Abstract:
This study develops and validates an advanced Cellular Automata-Artificial Neural Network (CA-ANN) model to predict future land use and land cover (LULC) changes in Uganda's ecologically sensitive Murchison Bay Catchment. Leveraging high-resolution (10m) Sentinel2 satellite imagery from 2016-2024, the research first characterizes historical LULC dynamics, revealing a 12% expansion of built-up areas (28.13 km² to 31.44 km²) and alarming 58% wetland loss during the study period. The model incorporates six key spatial drivers - elevation, slope, aspect, population density, and proximity to roads and urban centers - identified through rigorous correlation analysis (VIF < 5) and validated against actual 2024 data with 93.2% accuracy (Kappa = 0.93).

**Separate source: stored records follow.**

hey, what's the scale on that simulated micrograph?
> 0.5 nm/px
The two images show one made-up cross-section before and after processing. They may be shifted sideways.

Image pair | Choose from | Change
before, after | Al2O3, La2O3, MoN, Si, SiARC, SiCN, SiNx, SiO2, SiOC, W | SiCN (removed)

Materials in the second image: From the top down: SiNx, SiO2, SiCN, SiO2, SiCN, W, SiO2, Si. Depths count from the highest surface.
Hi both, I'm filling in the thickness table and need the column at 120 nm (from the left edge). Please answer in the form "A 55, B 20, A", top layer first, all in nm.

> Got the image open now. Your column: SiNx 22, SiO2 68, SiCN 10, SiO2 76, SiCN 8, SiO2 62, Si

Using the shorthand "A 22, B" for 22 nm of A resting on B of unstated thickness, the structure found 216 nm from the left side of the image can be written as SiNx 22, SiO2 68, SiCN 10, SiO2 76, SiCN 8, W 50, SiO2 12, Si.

The CA-ANN architecture employs a Multi-Layer Perceptron (MLP) with 15,000 training
samples, 5 hidden layers, and 0.001 learning rate, significantly outperforming traditional
CAMarkov models used in similar Ugandan catchments (Kappa improvement of 0.08-0.12). Projections to 2032 indicate continued urbanization (31.9 km² built-up area) but also identify potential wetland recovery zones under conservation scenarios. These findings provide critical insights for Kampala's Physical Development Plan, particularly regarding: (1) northern subcatchment protection priorities, (2) infrastructure planning to minimize wetland encroachment, and (3) climate-resilient urban design. Methodologically, the study demonstrates the superiority of Sentinel-2 data over Landsat for detecting small-scale changes in tropical urban environments, while substantively contributing to Uganda's Vision 2040 and SDG 15 targets through science-based policy recommendations. The replicable framework addresses key gaps in African LULC modeling by: (1) integrating high-resolution temporal data, (2) quantifying non-linear driver interactions through ANN, and (3) providing validated short-term (2028) and medium-term (2032) projections for adaptive management. Future research directions include incorporating land tenure data and testing hybrid LSTM-CA models for enhanced temporal sensitivity.